Periodic Reporting for period 1 - ART (MSCA Presidency Conference 2025: Attracting and retaining talent in Europe)

Período documentado: 2025-05-01 hasta 2025-12-31

Europe is a knowledge-based society: it crucially needs to invest in human talent to drive innovation, progress and sustainability in society. Research universities are the training ground par excellence to deliver talent into society. There is a need to strengthen research careers to attract and retain talents in the global race for talents and make the overall European research and innovation system stronger and more competitive.
Further, the Council Conclusions on ‘Deepening the European Research Area: Providing researchers with attractive and sustainable careers and working conditions and making brain circulation a reality’ of May 2021 pointed out the need for more coordinated action at European level to overcome the existing challenges faced by researchers. It further pointed to the need for adequate and sustainable, competitive and inclusive research careers, to stimulate balanced talent circulation and make Europe an attractive destination for researchers. In 2018, the ERA set new objectives, including (a) supporting the mobility, skills, and career prospects of researchers, and (b) promoting gender equality and diversity. The MSCA programme is critical to attract and retain talent in Europe and halt the brain-drain that Europe has experienced in recent years.

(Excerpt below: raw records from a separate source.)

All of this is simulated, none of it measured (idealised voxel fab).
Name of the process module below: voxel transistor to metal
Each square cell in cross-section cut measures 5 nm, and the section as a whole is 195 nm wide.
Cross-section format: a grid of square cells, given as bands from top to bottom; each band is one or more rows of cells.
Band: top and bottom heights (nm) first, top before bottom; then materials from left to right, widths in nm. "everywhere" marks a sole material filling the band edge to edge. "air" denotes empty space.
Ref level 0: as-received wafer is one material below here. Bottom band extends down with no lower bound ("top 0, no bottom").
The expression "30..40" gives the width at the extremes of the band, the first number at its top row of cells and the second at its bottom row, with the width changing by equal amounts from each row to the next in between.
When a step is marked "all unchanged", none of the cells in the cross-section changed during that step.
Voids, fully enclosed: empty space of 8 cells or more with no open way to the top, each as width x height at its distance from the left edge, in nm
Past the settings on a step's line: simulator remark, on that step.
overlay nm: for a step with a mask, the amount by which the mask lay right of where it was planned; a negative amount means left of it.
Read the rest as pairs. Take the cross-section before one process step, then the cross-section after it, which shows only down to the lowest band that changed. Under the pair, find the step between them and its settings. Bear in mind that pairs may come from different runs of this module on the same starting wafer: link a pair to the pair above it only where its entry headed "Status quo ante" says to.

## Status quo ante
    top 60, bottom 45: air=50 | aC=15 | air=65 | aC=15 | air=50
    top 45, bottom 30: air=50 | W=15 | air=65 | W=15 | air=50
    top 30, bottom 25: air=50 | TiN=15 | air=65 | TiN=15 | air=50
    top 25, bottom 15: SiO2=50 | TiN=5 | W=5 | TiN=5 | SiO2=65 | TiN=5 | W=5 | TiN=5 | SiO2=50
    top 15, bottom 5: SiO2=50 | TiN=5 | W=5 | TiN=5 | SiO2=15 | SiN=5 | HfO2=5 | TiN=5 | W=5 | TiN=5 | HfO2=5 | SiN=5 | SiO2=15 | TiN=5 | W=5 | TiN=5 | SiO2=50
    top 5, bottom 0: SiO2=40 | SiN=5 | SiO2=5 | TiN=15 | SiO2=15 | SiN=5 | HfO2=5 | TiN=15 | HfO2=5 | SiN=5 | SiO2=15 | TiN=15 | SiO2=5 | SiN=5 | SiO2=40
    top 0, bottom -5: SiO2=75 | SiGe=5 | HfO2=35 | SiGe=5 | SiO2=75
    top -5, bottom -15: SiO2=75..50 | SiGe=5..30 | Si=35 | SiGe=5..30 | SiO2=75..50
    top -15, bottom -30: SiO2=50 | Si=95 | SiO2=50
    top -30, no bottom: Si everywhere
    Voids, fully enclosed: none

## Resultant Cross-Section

With a human-centred focus, the goal of the MSCA Presicey Conference 2025 to address the challenges facing academia in the competition for early-career research talent to secure the sustainability of a strong and excellent research and innovation system in Europe, encompassing industry, academia and public actors. The MSCA Danish Presidency Conference 2025 will seek to foster discussions and propose actionable solutions to meet the demands of future researchers in relation to purposefulness, inclusion and working life conditions in general, and ensure the retention of top talent in European academia.
DTU successfully hosted the annual MSCA Presidency Conference 2025. The conference had 275 registered onsite participants and 483 online participants. The participants represented 76 nationalities across the world. The conference ran over 1½ days, on 18-19 September 2025, with a conference dinner on the evening of day 1. The programme for the conference focused on human-centered aspects of workplace culture and working life conditions for early-career researchers (ECR), and diversity, equity and inclusion in academia. DTU secured that ECRs were included as speakers/panel members in all sessions of the programme.
The project has been successfully implemented and concluded with a very successful MSCA Presidency Conference held in September 2025 under the auspices of the Danish presidency of the Council of the EU.

Impact has been reached through discussions started at the conference, aided by the pre-conference concept paper, introducing complex themes in a very accessible manner, and the post-conference report, which in just four pages, in an accessible manner summarises discussions, conclusions and recommendations for future actions. And then of course the impact from participants using the conference legacy to start discussions and promote ideas and the MSCA programme at their home universities, agencies, companies etc. Universities are increasingly challenged to redefine excellence: not as being the best in the world, but as being the best for the world. The purpose-driven model shifts focus from rankings and income to lasting contributions to society and long-term well-being. Both keynote and panellists emphasised that embedding
purpose requires governance reforms, engagement of students and early-career researchers, and accountability towards wider society. A purpose-driven university is not just aspirational — it demands re-anchoring identity, structures, and decision-making in sustainability and societal good.

Talent programmes are powerful tools to align individual growth with institutional priorities. Beyond mentoring, mobility, and leadership training, the strongest programmes foster belonging, purpose, and confidence – values as vital as skills. Yet precarity and structural barriers still undermine access, especially at critical career transitions. To be transformative, programmes must be inclusive, co-created with early-career researchers (ECRs), and
balance mobility with long-term stability.

Participants stressed that sustainable careers require more than funding or rankings — they demand trust, fairness, and belonging. Well-being must be treated as a test of system quality, not an optional add-on, with employment security and psychological safety built into structures. Supervision is central, requiring training and institutional backing. DEI is inseparable from excellence: it must be embedded into policies, mobility, and recognition, with leaders accountable for progress.

Narrow metrics like citations and journal impact factors have long dominated; but they capture only part of the story — and risk distorting research priorities and values. The shift toward responsible assessment emphasises collaboration, openness, and societal impact, supported by initiatives such as CoARA, DORA, and narrative CVs. Early-career researchers (ECRs) are caught
in transition: still judged by traditional measures while expected to contribute more broadly. Reform demands cultural change, leadership commitment, and frameworks that balance flexibility with predictability across institutions.

Intersectoral mobility is widely recognised as both an opportunity and a persistent challenge. Early exposure to non-academic careers helps researchers build awareness, networks, and transferable skills.